This guide explains how to install the Python recorder wheel, capture a trace with your own interpreter, and open the resulting recording in CodeTracer.

1. Install codetracer_python_recorder

  1. Activate the environment that you normally use to run your Python code (virtualenv, uv, Conda, system Python, etc.). ct record always reuses whichever interpreter is active in your shell.

  2. Install (or upgrade) the recorder package:

    python -m pip install --upgrade codetracer_python_recorder
    

    If you use a tool like uv or pipx, run the equivalent command inside that tool so the recorder ends up on the same sys.path as your application.

  3. Optional: confirm the module is reachable by asking the interpreter for help.
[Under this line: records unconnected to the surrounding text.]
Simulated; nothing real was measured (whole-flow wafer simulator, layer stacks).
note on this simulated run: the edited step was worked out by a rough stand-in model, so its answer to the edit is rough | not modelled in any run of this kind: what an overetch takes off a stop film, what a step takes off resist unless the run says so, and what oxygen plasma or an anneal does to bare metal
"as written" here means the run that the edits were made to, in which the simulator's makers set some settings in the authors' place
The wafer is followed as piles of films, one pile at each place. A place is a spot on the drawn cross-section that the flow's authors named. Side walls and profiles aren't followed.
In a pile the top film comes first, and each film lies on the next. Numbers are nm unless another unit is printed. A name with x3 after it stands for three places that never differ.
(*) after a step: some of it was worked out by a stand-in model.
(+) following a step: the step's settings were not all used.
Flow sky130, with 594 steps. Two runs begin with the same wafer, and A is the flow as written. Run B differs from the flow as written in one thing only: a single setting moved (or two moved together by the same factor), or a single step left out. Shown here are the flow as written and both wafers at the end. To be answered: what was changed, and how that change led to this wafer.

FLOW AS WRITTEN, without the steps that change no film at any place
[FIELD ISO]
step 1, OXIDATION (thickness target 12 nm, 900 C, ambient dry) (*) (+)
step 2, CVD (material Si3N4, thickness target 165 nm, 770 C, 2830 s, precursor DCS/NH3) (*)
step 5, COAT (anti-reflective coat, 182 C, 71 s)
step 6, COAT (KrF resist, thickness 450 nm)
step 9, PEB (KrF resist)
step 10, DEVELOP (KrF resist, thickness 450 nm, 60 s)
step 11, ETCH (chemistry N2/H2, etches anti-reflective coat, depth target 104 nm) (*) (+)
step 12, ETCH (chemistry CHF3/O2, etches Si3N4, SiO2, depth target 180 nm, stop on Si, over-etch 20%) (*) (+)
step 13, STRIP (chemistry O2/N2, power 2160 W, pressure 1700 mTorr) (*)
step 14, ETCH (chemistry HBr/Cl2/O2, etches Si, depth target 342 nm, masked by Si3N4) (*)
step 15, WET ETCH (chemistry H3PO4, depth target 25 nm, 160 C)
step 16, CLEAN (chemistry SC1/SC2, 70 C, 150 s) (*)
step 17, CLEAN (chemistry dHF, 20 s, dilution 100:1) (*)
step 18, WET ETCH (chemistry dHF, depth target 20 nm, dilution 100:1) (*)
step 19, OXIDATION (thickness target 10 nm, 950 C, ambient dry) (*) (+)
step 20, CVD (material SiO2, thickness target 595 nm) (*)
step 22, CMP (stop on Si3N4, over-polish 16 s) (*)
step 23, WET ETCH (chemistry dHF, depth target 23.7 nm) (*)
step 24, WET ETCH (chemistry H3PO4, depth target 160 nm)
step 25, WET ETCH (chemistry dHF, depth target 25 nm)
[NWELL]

    python -m codetracer_python_recorder --help
    

caution

If ct record cannot import codetracer_python_recorder, recording will fail with a module import error. Install the package in the interpreter you intend to trace or point Codetracer at a specific interpreter via CODETRACER_PYTHON_INTERPRETER=/path/to/python.

2. Record a trace

  1. From the same shell where the interpreter (and recorder wheel) are available, run:

    ct record path/to/script.py [-- <script arguments>]
    
    • Omit --lang; Python scripts are auto-detected.
    • Any arguments after -- are passed directly to your script.
    • Use CODETRACER_PYTHON_INTERPRETER if you need to force a specific interpreter (for example, inside CI).
  2. The command prints the trace identifier and the output directory (defaults to ., configurable with -o). The directory contains trace.json, trace_paths.json, and trace_metadata.json generated by the Python recorder via the db backend.

3. Open the trace

You can explore the recording immediately in the UI or later on:

  • Launch the GUI with the most recent trace:

    ct replay
    
  • Replay a specific Python trace by path:

    ct replay --trace-folder path/to/trace-output
    
  • Or jump straight from recording to replay in one command:

    ct run path/to/script.py [-- <script arguments>]
    

All three commands reuse the recorded artefacts created by codetracer_python_recorder, so you see the exact execution captured during ct record.